In the Iliad, she is described as the loveliest of the daughters of Priam (King of Troy), and gifted with prophecy. The god Apollo loved her, but she spurned him. As a punishment, he decreed that no one would ever believe her. So when she told her fellow Trojans that the Greeks were hiding inside the wooden horse...well, you know what happened.



























 
the cassandra pages
words, pictures, and a life
Saturday, May 17, 2003  

Women entering the Imam mosque, Isfahan, Iran
from Baraka: A World Beyond Words, by Mark Magidson. (An exhibition of stills from the film, through Soulcatcher Studio.)

CHADOR
"See, it's like this," said my Iranian friend (She needs a name, let's call her Shirin.) She held the large piece of cloth in her two hands so we could see how it was constructed. "And it goes on like this." She deftly swept the cloth over her head, twisted the two sides tight near her neck, and held it closed with one hand. I stared at her - had we suddenly taken a magic carpet to her family's living room in Iran? She looked at my expression and blushed. We were used to seeing Shirin in her customary headscarf (hijab) but this was something different. She sat and kept talking as if nothing had changed, but she knew what I was thinking. The chador transformed her too.

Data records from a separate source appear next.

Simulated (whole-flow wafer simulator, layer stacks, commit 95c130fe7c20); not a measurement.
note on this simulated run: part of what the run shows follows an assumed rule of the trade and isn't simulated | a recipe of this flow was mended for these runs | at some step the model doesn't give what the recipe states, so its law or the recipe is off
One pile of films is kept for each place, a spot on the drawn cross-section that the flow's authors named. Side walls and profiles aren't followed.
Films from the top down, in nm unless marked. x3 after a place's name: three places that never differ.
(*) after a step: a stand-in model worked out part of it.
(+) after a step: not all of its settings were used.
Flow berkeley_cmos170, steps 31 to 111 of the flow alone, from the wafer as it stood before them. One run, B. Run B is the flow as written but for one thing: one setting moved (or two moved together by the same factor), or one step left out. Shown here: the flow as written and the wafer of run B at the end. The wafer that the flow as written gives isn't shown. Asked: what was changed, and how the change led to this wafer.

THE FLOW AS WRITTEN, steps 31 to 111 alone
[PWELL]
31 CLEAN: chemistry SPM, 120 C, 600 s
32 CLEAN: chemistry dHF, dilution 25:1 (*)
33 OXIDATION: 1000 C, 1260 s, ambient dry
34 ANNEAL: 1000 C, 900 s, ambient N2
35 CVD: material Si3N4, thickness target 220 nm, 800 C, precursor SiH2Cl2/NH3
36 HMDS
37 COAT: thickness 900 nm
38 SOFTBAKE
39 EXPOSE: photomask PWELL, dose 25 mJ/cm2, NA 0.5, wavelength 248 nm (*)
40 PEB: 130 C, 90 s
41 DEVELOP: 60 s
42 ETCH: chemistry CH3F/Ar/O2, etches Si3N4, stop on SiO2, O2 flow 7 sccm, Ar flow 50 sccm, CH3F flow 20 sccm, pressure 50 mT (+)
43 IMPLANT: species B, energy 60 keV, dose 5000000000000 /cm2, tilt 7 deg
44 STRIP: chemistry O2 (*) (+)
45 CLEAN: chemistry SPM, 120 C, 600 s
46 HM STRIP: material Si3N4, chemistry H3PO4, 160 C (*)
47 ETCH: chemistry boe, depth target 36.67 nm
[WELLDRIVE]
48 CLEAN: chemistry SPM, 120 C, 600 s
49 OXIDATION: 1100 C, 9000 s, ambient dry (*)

This wasn't a black one, but flowered in a pretty blue print. 'Would you wear that out on the street?" my husband asked. "No," she said. "Always black when you go out, and made of the best material. This kind you would wear in the house, it's more informal. And the lower classes wear these on the streets. I wear this here for prayer."

I hadn't known this; the times we've prayed together Shirin has been at my house, cooking, when prayer time came around, or at a Muslim event, and she had only worn her hijab. I'm Christian, but I cover my head too under those circumstances, out of respect. But I had no idea she ever wore a chador here in America. "Here," she said, "this is the other piece." She held up a circular piece of the same material, sewn into a kind of hood with a string tie, also of the same material, that secured the cloth over one's head. "This way I don't have to worry about my hair showing, it holds it all in," Shirin demonstrated. The hood covered her head except for her face, and then the chador went over it. She looked -- beautiful. Like a nun with a radiant face. "Want to try?" she asked.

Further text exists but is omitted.